Previously we have tried to run weka server to utilize all cores of the processor in classification tasks. But it appears that weka server works only in explorer for classification routines. For more advanced machine learning there is a more flexible tool – experimenter. Weka server doesn’s support this area. So what to do if you want more performance or utilize multi-core processor of the local machine. There is a way out, but it is quite tricky. Weka has the ability to perform remote experiments that allow spreading the load across multiple host machines that have Weka set up. You can read the documentation of remote experiment on Weka wikispaces, but in some cases, it may be somewhat confusing. It took time for me to figure out some parts by trial and error.
The trickiest part is to set everything up and prepare the necessary command to be run before performing a remote experiment. So let’s get to it.

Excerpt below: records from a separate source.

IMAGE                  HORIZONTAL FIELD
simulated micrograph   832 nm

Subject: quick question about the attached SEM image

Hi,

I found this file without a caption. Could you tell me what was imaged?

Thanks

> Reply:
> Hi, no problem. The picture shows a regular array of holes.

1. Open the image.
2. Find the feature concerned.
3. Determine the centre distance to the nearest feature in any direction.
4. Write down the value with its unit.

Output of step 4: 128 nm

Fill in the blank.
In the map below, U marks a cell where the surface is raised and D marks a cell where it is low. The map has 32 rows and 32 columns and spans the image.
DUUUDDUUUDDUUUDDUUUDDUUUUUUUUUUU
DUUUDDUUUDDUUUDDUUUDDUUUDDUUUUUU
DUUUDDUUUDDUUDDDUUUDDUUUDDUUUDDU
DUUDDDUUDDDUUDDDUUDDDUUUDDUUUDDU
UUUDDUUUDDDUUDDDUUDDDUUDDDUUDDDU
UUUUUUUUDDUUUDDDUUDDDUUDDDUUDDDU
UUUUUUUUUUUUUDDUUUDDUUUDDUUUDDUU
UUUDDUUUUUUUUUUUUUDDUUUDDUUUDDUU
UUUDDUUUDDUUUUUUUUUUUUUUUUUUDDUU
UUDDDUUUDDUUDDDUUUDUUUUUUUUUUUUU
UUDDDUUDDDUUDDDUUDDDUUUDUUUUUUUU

Setting up a database server
For the remote experiment, the computer where you are working needs a database, where results from different hosts are stored and combined into the final result. There are two options to work with: HSQLDB and MySQL. This is up to you which to use. I find the HSQLDB being simple Java-based and faster to set up. So in this example, I’ll be using it. I am running Win10, so the following example is only for this operating system. First of all, download the latest HSQLDB package and extract it somewhere in a temporary directory. Now let us create a working directory where we will be putting all necessary files. I have created WK directory in D: disk. In WK directory I have created jars directory. So it should look like D:\WK\jars.
Now from downloaded and extracted HSQLDB copy hsqldb.jar file to jars directory (located in \hsqldb-2.4.0\hsqldb\lib).
IF you have Java engine installed (comes with WEKA), you can start HSQLDB server and create the database by executing a command in CMD window:
java -classpath D:\WK\jars\hsqldb.jar org.hsqldb.Server -database.0 experiment -dbname.0 experiment
If successful, you should see the following result:
We leave the command window like this and proceed to the next step.
Seting up Weka remote engine
First of all in D:\WK directory we create the remote_engine directory to be like this: D:\WK\remote_engine.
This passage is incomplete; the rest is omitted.